What do these common financial terms mean?

From interest rates to underwriting, everything you need to know about commonly used terms in finance.

Interest rate: the percentage lenders charge based on the principal amount - the book value of the loan. Interest rate is often noted on an annual basis. 

Maturity/term: maturity date refers to the date that the principal is paid in full to the lender. The term of a loan refers to the length of time that borrowers take to pay back the loan, i.e from disbursement date to maturity date. The term may include a grace period, during which the borrower doesn't have to make repayments.

Repayment: the amount that the borrower pays back to the lender, which includes interest and principal. 

Fees: the amount that the lender charges the borrower besides interest to service the loan, which can be a legal fee, admin fee, etc.

Warrants: security that gives the holder the right (but not the obligation) to purchase the company equity at a specified price within a specific period of time.

Straight-line Amortization: Straight-line amortized loans have equal repayments spreading over the term, which include both interest and principal.

Balloon repayment: a balloon loan is similar to an amortized loan, except there is a large payment at the end of the loan’s tenor. The size of the balloon payment affects the size of the equal payments, which include both principal and interest. The bigger the balloon, the smaller the previous payments.
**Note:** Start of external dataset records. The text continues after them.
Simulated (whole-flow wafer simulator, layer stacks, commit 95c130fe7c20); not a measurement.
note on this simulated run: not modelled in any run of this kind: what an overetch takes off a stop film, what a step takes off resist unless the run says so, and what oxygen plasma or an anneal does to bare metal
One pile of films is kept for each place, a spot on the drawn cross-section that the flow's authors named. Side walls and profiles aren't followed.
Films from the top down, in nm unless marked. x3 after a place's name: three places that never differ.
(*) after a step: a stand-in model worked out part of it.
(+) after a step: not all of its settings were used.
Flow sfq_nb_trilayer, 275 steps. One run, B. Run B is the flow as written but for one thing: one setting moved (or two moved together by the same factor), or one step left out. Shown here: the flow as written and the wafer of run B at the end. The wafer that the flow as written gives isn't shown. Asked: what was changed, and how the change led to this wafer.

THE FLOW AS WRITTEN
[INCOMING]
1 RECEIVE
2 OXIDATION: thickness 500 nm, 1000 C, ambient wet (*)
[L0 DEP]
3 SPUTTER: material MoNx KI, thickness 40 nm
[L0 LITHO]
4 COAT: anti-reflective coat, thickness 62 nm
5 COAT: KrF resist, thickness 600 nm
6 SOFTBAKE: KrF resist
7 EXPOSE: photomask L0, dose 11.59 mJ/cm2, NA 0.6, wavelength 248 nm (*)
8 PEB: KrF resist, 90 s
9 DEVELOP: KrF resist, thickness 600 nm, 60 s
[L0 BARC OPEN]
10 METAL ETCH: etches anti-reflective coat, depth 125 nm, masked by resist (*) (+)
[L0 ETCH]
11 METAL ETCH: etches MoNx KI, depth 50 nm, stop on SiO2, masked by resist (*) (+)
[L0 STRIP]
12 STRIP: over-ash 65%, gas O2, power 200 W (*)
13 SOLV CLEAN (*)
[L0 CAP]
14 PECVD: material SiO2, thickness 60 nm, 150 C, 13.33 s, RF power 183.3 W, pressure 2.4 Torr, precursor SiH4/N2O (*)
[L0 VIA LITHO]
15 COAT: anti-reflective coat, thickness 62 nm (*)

Bullet loan / interest only: A bullet loan is similar to a balloon loan, except the equal payments are comprised of interest only, and the principal is paid at the end as a balloon payment. The structure is most commonly used in bonds, which make equal coupon payments and pay the face value at maturity.

Underwrite/Underwriting (UW): a process that an individual or institution evaluates and assumes the risk of another party for a fee.